Beerito Mexican Lager
Oskar Blues Brewery
$2.09/Can (12 oz)
I always throw a glance at the Oskar Blues shelf at the liquor store, because I generally like what they’re selling. I hadn’t noticed this one before- but no sooner had I seen it than I was confused by it. It’s called “Beerito,” but what does that mean? Is it just a Mexican-sounding name? Is it a blend between a Beer and a margarita (a masculine one, I guess… margarito)? Perhaps it’s a burrito-flavored beer? Or a mojito-flavored beer, and Oskar Blues just got Cuba confused with Mexico? The possibilities are endless!
The Brewer’s Pitch
Oskar Blues’ opening gambit? Describing the beer’s name as “uncanny.” It’s NOT uncanny, it’s just confusing, and I think the brewery might not know what an adjective is. They also say the mouthfeel is “unique,” which is not a reassuring word. It destroys all the rules- a light bodied amber lager that uses Colorado malt to give it a surprisingly thick and creamy mouth feel. The flavor notes seem all over the place- grain, walnuts, toast, plum, honey, and cocoa (it sounds like what I assume breakfast in an English Boarding school is like, honestly). It’s a lot to pack into a mere 4.5% ABV beer, but Oskar Blues thinks they’re the ones to make it happen.

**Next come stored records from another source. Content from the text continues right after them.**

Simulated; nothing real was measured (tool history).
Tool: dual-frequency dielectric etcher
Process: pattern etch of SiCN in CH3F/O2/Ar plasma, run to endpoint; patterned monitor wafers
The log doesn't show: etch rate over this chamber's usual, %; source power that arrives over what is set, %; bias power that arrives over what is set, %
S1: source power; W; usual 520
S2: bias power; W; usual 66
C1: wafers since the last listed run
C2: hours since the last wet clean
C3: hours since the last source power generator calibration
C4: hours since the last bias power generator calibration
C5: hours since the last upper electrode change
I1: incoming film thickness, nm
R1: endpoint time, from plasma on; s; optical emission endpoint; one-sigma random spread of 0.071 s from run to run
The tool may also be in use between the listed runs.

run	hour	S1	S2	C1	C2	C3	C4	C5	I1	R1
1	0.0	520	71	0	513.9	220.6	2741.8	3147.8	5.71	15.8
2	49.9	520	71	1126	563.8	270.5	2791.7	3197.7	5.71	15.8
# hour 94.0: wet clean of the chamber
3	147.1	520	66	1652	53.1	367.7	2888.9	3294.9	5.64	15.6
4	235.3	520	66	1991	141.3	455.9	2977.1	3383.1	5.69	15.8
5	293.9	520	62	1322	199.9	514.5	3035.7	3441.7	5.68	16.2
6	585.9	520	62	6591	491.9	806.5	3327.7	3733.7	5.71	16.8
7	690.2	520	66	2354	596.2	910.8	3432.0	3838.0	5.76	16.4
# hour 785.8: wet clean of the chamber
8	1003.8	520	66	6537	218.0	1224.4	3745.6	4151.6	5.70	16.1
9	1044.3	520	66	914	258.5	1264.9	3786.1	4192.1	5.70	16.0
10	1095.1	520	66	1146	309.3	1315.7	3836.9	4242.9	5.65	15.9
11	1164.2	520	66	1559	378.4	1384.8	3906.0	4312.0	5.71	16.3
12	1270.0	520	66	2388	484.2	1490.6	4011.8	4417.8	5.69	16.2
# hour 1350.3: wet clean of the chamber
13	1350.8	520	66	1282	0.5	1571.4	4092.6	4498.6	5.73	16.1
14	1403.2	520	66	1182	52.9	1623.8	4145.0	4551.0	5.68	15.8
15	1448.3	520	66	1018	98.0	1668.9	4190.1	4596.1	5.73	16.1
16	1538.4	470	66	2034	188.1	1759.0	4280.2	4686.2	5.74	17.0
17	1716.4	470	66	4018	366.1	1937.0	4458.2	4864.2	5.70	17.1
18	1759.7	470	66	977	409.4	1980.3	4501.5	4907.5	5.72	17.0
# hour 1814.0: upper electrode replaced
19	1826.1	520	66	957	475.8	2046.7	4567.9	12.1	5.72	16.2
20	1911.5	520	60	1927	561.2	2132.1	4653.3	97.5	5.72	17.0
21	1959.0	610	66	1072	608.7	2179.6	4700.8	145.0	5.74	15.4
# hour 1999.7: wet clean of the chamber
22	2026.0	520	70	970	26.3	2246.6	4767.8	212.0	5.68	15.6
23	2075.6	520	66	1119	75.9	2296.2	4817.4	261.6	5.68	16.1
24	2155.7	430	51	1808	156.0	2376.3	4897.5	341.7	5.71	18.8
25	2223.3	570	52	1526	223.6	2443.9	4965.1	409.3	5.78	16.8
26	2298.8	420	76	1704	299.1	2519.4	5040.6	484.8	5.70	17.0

Beerito is a honey amber, the color of a good ginger ale. The head is thin and ragged, slightly off-white, and the nose is sweetly roasted and a bit smoky. It’s pretty light bodied and a bit coarse from lingering carbonation. The first hit is oak and walnuts combining for a slightly herbal and acidic flavor with tannic backgrounds. Lightly toasted oat bread makes up the center of the flavor but the oak continues to dominate- as the beer warmed the plant notes got stronger and stronger. Towards the finish there was a burst of jammy sweetness but again, it was pretty minor in comparison to the dominant flavors.
I’m no huge fan of sours, but I can see how they have their place. The sourness found in this beer is one I’ve just never been able to get behind. It’s that unpleasant bite you get when a bit of walnut shell sticks in the nutmeat and you eat it by mistake, or when you get dared to chew on some oak bark (don’t ask). It’s an insidious taste that undercuts whatever else was going on here. I can’t ding the beer too hard for it since, if I’d finished it promptly, it wouldn’t have been so bad. You know what I thought the entire way through this beer? I was thinking that Negro Modelo is what this beer wants to be: smooth, not too heavy, lightly sweet and smoky. Buy that instead.
The Bottom Line
The Oskar Blues page for this beer also includes a quote from “Malty Sanchez.” I’m not sure exactly where they were going with that but it makes me vaguely uncomfortable.